Load xlsx file from drive in colaboratory

dd_rookie picture dd_rookie · Nov 22, 2017 · Viewed 23.7k times · Source

How can I import MS-excel(.xlsx) file from google drive into colaboratory?

excel_file = drive.CreateFile({'id':'some id'})

does work(drive is a pydrive.drive.GoogleDrive object). But,

print excel_file.FetchContent()

returns None. And

excel_file.content()

throws:

TypeErrorTraceback (most recent call last) in () ----> 1 excel_file.content()

TypeError: '_io.BytesIO' object is not callable

My intent is (given some valid file 'id') to import it as an io object, which could be read by pandas read_excel(), and finally get a pandas dataframe out of it.

Answer

Bob Smith picture Bob Smith · Nov 22, 2017

You'll want to use excel_file.GetContentFile to save the file locally. Then, you can use the Pandas read_excel method after you !pip install -q xlrd.

Here's a full example: https://colab.research.google.com/notebook#fileId=1SU176zTQvhflodEzuiacNrzxFQ6fWeWC

What I did in more detail:

I created a new spreadsheet in sheets to be exported as an .xlsx file.

Next, I exported it as an .xlsx file and uploaded again to Drive. The URL is: https://drive.google.com/open?id=1Sv4ib5i7CKWhAHZkKg-uitIkS3xwxtXM

Note the file ID. In my case it's 1Sv4ib5i7CKWhAHZkKg-uitIkS3xwxtXM.
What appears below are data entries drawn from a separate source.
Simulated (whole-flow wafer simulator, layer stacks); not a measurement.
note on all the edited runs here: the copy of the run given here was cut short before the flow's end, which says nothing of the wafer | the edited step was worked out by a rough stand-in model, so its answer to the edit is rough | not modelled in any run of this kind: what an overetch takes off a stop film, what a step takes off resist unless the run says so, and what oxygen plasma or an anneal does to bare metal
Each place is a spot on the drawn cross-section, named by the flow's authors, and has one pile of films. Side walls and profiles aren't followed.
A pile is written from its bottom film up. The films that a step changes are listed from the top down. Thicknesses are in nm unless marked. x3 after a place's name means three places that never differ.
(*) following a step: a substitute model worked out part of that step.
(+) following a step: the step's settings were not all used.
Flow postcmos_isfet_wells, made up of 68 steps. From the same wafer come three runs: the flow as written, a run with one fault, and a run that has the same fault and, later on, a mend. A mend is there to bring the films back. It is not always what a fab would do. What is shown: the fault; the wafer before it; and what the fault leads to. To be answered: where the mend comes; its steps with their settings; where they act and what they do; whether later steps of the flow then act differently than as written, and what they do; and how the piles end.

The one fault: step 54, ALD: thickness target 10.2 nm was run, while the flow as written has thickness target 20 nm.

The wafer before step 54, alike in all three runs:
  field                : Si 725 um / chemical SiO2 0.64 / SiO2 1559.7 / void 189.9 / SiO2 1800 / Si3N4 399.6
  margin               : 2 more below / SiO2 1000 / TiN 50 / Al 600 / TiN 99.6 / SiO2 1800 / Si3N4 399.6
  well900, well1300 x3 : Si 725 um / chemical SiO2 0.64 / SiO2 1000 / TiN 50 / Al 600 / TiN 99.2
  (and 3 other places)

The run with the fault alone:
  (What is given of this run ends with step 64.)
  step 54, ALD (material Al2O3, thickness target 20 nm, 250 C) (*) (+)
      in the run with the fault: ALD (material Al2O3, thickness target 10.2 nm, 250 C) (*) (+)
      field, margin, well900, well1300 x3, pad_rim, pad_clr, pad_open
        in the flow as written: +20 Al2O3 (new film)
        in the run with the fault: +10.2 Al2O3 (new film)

Then, in Colab, I tweaked the Drive download snippet to download the file. The key bits are:

file_id = '1Sv4ib5i7CKWhAHZkKg-uitIkS3xwxtXM'
downloaded = drive.CreateFile({'id': file_id})
downloaded.GetContentFile('exported.xlsx')

Finally, to create a Pandas DataFrame:

!pip install -q xlrd
import pandas as pd
df = pd.read_excel('exported.xlsx')
df

The !pip install... line installs the xlrd library, which is needed to read Excel files.